Katie Putnam, The Mexico Institute’s Elections Guide, 5/21/2012
After the devastating finding of 49 dismembered bodies on a highway outside Monterey that rocked the country on May 13, experts highlighted the surprising lack of attention of the major presidential candidates to concrete security solutions. Dr. Duncan Wood writes for the Center for Strategic and International Studies (CSIS) about the impact of the economic situation on the upcoming elections, while Fitch Ratings determines the impact of the July 1 election to be “neutral” on the country’s creditworthiness.

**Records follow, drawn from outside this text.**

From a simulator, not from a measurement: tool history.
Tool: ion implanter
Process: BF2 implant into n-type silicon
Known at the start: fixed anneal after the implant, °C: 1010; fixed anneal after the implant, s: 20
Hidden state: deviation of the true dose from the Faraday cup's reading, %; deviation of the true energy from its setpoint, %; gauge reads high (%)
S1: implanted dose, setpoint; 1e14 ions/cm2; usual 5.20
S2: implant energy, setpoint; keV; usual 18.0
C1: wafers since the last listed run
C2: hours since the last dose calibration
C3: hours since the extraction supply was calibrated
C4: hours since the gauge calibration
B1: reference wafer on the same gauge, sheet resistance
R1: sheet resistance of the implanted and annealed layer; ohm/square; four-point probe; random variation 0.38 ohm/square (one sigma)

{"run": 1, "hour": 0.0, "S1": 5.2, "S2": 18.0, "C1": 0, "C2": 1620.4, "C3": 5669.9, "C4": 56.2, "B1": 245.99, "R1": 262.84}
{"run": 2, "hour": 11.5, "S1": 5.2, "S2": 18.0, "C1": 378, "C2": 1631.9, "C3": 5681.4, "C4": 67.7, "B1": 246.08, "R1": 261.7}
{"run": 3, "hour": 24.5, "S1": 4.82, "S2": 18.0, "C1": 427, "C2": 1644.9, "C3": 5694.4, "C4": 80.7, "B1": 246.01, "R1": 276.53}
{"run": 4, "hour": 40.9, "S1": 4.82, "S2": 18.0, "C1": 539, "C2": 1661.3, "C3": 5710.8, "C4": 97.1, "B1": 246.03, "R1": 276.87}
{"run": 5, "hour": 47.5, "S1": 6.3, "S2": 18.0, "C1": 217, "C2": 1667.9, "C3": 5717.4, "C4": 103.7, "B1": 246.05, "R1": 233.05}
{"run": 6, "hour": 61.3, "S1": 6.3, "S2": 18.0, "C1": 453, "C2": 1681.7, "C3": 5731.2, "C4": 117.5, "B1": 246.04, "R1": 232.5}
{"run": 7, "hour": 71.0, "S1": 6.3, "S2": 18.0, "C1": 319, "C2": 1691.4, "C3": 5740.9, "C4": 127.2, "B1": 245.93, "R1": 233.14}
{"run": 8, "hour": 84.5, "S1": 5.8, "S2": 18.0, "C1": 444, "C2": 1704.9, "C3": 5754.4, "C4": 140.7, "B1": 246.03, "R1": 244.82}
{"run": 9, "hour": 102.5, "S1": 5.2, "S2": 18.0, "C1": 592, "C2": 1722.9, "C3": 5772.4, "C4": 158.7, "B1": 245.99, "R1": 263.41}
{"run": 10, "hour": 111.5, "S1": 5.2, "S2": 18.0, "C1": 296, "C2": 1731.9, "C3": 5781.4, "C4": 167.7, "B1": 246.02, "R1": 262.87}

Continuity in security policy?
The grisly discovery of 49 headless, handless bodies on a major highway less than one hundred miles from the U.S. border shocked Mexico and the world last week, yet hardly made an impact on the approach to the security crisis. From the TIME’s Tim Padgett:
We journalists are finding little new to say, few fresh insights to offer, about these all too frequent narco-massacres in Mexico and the 50,000 people murdered so far in the country’s endless drug war. That’s troubling, because one of the worst things that could happen is that the world becomes inured to the ghastly violence. But at this point, what worries us more is that the leading candidates in Mexico’s July 1 presidential election really don’t seem to have anything new to say about this crisis either.
None of the presidential candidates issued a statement on the tragedy, or made comments on their social media pages. Observers suggest this is because the candidates have no answers:
“It’s an uncomfortable topic for which (the candidates) don’t have responses … or something clear to offer,” says Jorge Buendía, director of the polling firm Buendía & Laredo.
“There aren’t many good alternatives to what’s being done already,” independent political analyst Fernando Dworak says. “It’s not politically profitable to say, ‘We’re going to withdraw the army and marines from violent areas.’ “
Instead, the candidates have remained vague about their approach to the security crisis. The general proposals of all the candidates follow outgoing President Felipe Calderón’s militarized strategy, and the campaigns have centered more on economic issues.
The campaigns’ economic focus has further damaged the prospects for the incumbent PAN candidate, Josefina Vázquez Mota, as the debate has revolved around the party’s record in office. Dr. Duncan Wood writes for CSIS that voters believe the “supposed ‘safe’ handling of the economy by the PAN has done little to improve their economic situation.” While from a foreign investment perspective (confirmed by the May 15 special report from Fitch Ratings), Wood notes that “the Mexican economy appears inviting, with sustained economic growth, low inflation, a low reported unemployment rate, and strong government finances,” voters are less impressed. The chronic underemployment, depressed wages and ten percent extreme poverty rate explain in part why Mexicans “consistently believe that their economic situation is worse than it was a year ago, and that the situation will not improve in the coming 12 months.” These numbers have deteriorated since Calderón entered office in 2006.
This attitude and the increasing focus on the economy shed light on recent polls that find Vázquez Mota losing ground and falling into third place behind the PRI’s Enrique Peña Nieto and PRD’s Andrés Manuel López Obrador.
The main presidential candidates have all emphasized, to varying degrees, that improved economic prospects will reduce drug cartels’ seemingly endless supply of young recruits and thereby bring down the level of violence. TIME’s Tim Padgett worries that this argument, while accurate in part, has diluted any serious conversation about security and thus distorts the urgent challenges facing the next Mexican president:
“The bottom line is that police and judicial reform is the only long-term solution to Mexico’s narco-nightmare. (That and reduced drug demand in the U.S., but given how stubbornly Washington clings to its own failed drug war strategies, that’s doubtful.) The short-term solution is improving economic opportunity for lower-income Mexicans (almost half the population still lives in poverty) so they’ll have alternatives to working for the drug cartels that rake in more than $30 billion a year. Calderón came to that realization too late in his presidency, and the trio trying to succeed him has made it a central plank of their platforms. But if they don’t want to see bodies stacked up on Mexican highways when one of them hands off the presidency in 2018, they’ll need to get more serious – and specific – about security.”